Like, dude, why are you still using pandas/black/poetry/(another non-rust python util)?
Pandas is synonymous with data science. I used to work more in the data space, I was Head of Data Science at Waybridge and did a ton of data science in my own startup Wattson Blue. However, more recently I have been doing more software engineering; as such I have not actively been looking at what is the most performant way of playing with data (since everyone just uses pandas!).
Being on holidays this week, I decided to finally investigate different libraries and options for myself. In particular, I decided to give Polars a try, and OMG, it's not even close.
For me it's a bit like the first time I tried Ruff (in replacement of black and isort), or the first time my intern Danish showed me UV (in place of poetry.)
Like, dude, why are you still using pandas/black/poetry/(another non-rust python util)
E.g. compare loading the IMDB titles and ratings CSV file on my M1 Pro Macbook with 16GB of RAM
(feb2025) ➜ Feb2025 git:(master) ✗ uv run python imdb.py
'load'('title.basics.tsv', 'pandas')) took: 13.4196s - shape: 11mm, 9
'load'('title.ratings.tsv', 'pandas'), {}) took: 0.4610s - shape: 1mm, 3
'load'('title.basics.tsv', 'polars'), {}) took: 0.5464s - shape: 11mm, 9
'load'('title.ratings.tsv', 'polars'), {}) took: 0.0222s - shape: 1mm, 3
Even if I go small and load smaller CSVs with say 1000 rows, the results are substantially quicker - so the excuse of "but my data is not that big" does not apply I am afraid.
And the helpful errors and warnings - side note, why do I not write better errors and warnings like this?
PolarsInefficientMapWarning: Expr.map_elements is significantly slower than the native expressions API. Only use if you absolutely CANNOT implement your logic otherwise. Replace this expression...

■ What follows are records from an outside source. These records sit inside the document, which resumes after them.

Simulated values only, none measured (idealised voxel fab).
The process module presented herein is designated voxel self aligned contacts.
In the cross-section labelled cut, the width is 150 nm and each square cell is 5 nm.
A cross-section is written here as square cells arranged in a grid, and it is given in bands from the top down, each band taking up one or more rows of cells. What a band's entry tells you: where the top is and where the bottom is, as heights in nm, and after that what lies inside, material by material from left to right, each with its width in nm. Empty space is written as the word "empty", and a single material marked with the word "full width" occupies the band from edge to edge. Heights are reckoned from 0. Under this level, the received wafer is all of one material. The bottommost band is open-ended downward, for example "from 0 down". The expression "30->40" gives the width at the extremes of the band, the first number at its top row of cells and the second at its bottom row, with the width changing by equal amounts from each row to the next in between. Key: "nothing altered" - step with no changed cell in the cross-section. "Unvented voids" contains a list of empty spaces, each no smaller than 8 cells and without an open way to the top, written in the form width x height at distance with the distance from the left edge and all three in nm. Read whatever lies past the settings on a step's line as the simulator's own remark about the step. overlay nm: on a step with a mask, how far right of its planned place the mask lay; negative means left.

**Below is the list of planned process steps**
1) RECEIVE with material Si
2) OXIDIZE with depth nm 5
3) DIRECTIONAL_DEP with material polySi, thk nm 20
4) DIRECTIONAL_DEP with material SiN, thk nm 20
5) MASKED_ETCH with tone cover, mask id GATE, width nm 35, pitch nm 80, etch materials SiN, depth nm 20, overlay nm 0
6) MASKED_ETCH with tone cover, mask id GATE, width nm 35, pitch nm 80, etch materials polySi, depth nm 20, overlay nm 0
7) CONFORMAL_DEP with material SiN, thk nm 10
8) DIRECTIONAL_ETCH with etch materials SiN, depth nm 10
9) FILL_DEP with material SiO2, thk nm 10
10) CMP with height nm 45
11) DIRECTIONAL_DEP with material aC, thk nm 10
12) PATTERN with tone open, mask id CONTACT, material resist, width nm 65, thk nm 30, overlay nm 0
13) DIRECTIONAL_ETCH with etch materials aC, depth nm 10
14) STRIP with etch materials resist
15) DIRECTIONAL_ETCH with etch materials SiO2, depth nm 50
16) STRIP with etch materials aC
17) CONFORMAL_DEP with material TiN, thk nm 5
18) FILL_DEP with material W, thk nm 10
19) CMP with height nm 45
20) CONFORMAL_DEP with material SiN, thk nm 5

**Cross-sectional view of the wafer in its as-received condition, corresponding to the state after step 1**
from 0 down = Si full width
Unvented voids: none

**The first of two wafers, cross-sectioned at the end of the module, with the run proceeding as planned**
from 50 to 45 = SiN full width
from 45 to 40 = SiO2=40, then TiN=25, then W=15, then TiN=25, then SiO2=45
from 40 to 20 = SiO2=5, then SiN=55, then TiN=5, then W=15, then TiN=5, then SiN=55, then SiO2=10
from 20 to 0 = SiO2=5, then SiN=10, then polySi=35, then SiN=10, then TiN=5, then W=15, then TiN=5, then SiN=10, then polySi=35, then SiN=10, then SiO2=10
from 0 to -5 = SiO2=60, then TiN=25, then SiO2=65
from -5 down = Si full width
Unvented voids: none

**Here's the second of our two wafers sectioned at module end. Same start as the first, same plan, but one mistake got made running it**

- pl.col("numVotes").map_elements(lambda x: ...)
with this one instead:
+ pl.col("numVotes") / 1000000.0
Thanks Polars.
That's faster too! Here is a simple example of looking at a breakdown of movie ratings by year:
here is the code as an example, which I am sure could be made more efficient!
pandas_full = pd.merge(pandas_basics_df, pandas_ratings_df, on='tconst', how='outer')
pandas_full['roundedRating'] = ((pandas_full['averageRating'] * 2).round(0) / 2)
pandas_year_and_rating_df = pandas_full.groupby(['startYear', 'roundedRating'])['numVotes'].count()
vs 1s in polars
full = polars_basics_df.join(polars_ratings_df, on='tconst', how='full')
full = full.with_columns(
((pl.col('averageRating') * 2).round(0) / 2).alias('roundedRating'))
year_and_rating_df = full.group_by(['startYear', 'roundedRating']).len()
so again massive gains to be had.
(and this is not even the most efficient way of writing these, you can use lazy loading, and chain all the commands together to get an extra 20% or so gains, although you can have similar gains on pandas side too, so best keep it simple)
You might have heard this rule of thumb from the creator of pandas (see here)
pandas rule of thumb: have 5 to 10 times as much RAM as the size of your dataset
Although pandas has tried to address this issue with the new pyarrows backend, you don't have such issues in polars:
Zero-copy operations: Polars uses Apache Arrow under the hood, which means many operations don't need to copy data in memory. In pandas, simple operations often create new copies of your data.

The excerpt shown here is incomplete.